[llvm-dev] DWARF: Should type units be referenced by signature or declaration?

[David Blaikie via llvm-dev]

On Tue, Feb 14, 2017 at 7:32 PM Robinson, Paul <paul.robinson at sony.com>
wrote:

> Hi David, this is pretty dense, I've asked for some clarifications
> as well as making a few other comments.
>
> Broadly speaking it seems like there are a couple of problems:
> - picking what should be put into a type unit relies on poor heuristics;
> - can have an excessive volume of stuff dragged along with the type that
>   you actually *want* to put into the type unit.
> If there was another one in addition, please reiterate it.
>
> Relying on "has a mangled name" as a proxy for "can go into a type unit"
> (which is what it sounded like, not sure I understood that part correctly)
> seems like not a great fit.


It's a pretty good fit. All public types have mangled names. All types with
mangled names are public. So it's pretty much the set of things that can be
present in more than one translation unit and represent the same entity
(that's why it has a mangled name - so it can be consistently identified
across translation units)


>   In the original type-unit discussions, I
> remember Cary talking about using the signature as the group key; is that
> infeasible for some reason?


Ah, practical details - Clang doesn't produce a type unit signature the way
the DWARF spec describes (I believe the spec is overly prescriptive here -
how the hash is computed is/should be an implementation detail, I think),
instead it hashes the mangled name of the type and uses that as the
signature and as the group key.

I suppose this means that the mangling between two different compilers
could accidentally/erroneously collide given they're using different
hashing schemes. Don't think we've seen a problem with that in practice so
far. It does make sure we hash more equivalent things and requires less
work. (actually one of the cases where LLVM produces different DWARF for
the same type but still provides a matching hash is this case we're talking
about - if there's type A with a pointer to B and in one translation unit B
is defined and the other B is declared then the type unit for A looks
different (in the first it has a DW_AT_signature to reference B, in the
second it has a DW_AT_name instead))


>   It would keep unnamed enums from being
> excluded from type units,


Here's some more details about the unnamed enum situation.

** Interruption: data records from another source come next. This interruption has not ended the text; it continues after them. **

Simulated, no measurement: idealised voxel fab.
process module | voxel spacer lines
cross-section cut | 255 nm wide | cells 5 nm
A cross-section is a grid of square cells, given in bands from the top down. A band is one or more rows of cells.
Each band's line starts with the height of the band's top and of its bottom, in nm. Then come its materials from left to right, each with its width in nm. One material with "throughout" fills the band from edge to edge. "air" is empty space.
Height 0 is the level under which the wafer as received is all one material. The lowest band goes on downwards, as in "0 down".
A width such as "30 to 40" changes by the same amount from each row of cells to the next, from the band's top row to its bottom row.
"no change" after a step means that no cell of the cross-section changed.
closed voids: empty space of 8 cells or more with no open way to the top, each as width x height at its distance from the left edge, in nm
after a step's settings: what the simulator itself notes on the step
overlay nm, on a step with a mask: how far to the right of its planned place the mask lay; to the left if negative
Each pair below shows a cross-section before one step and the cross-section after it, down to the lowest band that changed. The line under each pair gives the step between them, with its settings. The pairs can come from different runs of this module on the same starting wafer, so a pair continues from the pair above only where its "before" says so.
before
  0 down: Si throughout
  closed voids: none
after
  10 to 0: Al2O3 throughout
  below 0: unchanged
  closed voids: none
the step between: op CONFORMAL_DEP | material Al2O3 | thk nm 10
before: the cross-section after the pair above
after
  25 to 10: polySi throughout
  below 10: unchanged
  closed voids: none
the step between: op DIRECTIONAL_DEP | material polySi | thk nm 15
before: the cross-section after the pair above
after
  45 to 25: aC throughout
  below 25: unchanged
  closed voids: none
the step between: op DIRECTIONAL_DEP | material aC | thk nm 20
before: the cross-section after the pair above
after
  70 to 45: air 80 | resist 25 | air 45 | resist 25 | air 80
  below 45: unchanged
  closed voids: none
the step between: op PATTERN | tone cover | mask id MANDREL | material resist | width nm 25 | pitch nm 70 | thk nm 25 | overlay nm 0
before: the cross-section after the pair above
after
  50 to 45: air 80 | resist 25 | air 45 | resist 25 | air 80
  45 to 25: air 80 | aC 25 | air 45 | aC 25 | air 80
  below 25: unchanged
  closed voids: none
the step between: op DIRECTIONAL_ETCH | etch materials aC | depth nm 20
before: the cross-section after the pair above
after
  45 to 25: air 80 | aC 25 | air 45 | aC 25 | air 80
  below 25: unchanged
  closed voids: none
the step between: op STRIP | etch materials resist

Unnamed enums are actually file-local names. Technically the following
would produce an ODR violation in C++, for example:

  enum { MY_CONST = 3; }
  inline void f() {
    (void)MY_CONST;
  }

(the ODR requires that every definition of 'f' consist of the same sequence
of tokens, and that the names referenced from it find the same entities -
and since MY_CONST in one translation unit is a different entity from
MY_CONST in some other translation unit - two definitions of 'f' wouldn't
meet the ODR requirement)

This would be more visible, in say a template instantiation:

  template<typename T> f(T) { }
  ... f(MY_CONST);

produces an instantiation of 'f' with internal linkage (because it has an
internal linkage type as a template type parameter).


> as well as being considerably shorter than most
> mangled names (saving even more space!).
>

*nod* no worries about size - the mangled names are in the IR, but they're
hashed for the DWARF output, so it doesn't make a difference to size.


> (Nothing from inside an anonymous namespace should go into a type unit.
> Type units are for enabling de-duplication, and anonymous namespaces by
> definition do not contain anything sharable across CUs.  It wasn't clear
> whether you thought the current state of things there was good or bad.)
>

Right - but by that same logic, anonymous enums shouldn't go in type units
either, because they have internal/no linkage.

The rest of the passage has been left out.